TensorFlow comes as a library such as other deep learning libraries, Caffe, Theano, or Torch. I’ve already written a lot on Caffe before.

This article is a global overview. To learn in detail symbolic computing, have a look at my new tutorial to understand Tensorflow and Theano symbolic computing.

The main advantage of Tensorflow

Such as Caffe, TensorFlow comes with an API in both Python and C++ languages.

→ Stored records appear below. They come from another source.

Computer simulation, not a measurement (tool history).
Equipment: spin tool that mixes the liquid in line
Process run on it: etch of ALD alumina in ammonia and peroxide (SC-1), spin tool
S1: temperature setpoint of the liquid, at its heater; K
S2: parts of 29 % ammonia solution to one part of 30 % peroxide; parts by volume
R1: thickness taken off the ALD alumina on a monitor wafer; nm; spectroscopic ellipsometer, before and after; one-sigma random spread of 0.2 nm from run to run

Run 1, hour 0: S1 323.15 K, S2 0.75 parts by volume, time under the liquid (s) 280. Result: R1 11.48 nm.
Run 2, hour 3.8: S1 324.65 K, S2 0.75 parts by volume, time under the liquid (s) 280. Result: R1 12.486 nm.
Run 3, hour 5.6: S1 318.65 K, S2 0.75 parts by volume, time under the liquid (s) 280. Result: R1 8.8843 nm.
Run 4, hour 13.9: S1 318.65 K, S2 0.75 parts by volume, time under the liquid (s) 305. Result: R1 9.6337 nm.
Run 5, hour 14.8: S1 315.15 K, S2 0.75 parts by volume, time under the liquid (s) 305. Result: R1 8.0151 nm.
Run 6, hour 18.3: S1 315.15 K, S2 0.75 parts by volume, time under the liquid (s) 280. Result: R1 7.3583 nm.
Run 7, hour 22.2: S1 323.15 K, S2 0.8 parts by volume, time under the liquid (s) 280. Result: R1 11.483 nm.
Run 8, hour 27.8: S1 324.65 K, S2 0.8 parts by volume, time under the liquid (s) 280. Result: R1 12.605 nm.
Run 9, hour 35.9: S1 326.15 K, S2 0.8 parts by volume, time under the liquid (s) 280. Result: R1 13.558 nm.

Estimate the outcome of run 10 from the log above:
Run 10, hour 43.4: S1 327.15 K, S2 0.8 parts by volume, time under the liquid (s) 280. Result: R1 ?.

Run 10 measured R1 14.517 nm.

Python is great for the tasks of experimenting and learning the parameters. These tasks may require tons of data manipulation before you get to the correct prediction model. Remember that 80% of the job of the data scientist is to prepare data, first clean it, then find the correct representation from which a model can learn. Learning comes last, as 20% of the work.

Tensorflow enables GPU computation which is also a very useful feature when it comes to learning, which requires usually from a few tens minutes to a few tens hours : learning time will be divided by 5 to 50 on GPU which makes playing with hyperparameters of the model very convenient.

Lastly, when the model has been learned, it has to be deployed in production apps, and usually, speed and optimizations become more important : the C++ API is the expected first choice for this purpose.

Tensorflow comes with Tensorboard, which looks like the DIGITS interface from NVIDIA (see my tutorial on Mac or on Ubuntu), but with much more flexibility on the events to display in the reports :

Tensorboard

and a graph visualization tool, that works like our python python/draw_net.py command in Caffe, but with different informations (see tutorial)

Tensorboard graph

I would say that Tensorflow brings nothing really new, but the main advantage is that everything is in one place, and easy to install, which is very nice.

Such as Theano, TensorFlow has taken the bet of symbolic computation which brings lots of flexibility to layer definitions and simplifies coding with automatic differentiation of equations for the back propagation (gradient descent). This enables creation of networks directly and integrally from the Python code (without having to write a ‘NetSpec’ interface such as in Caffe).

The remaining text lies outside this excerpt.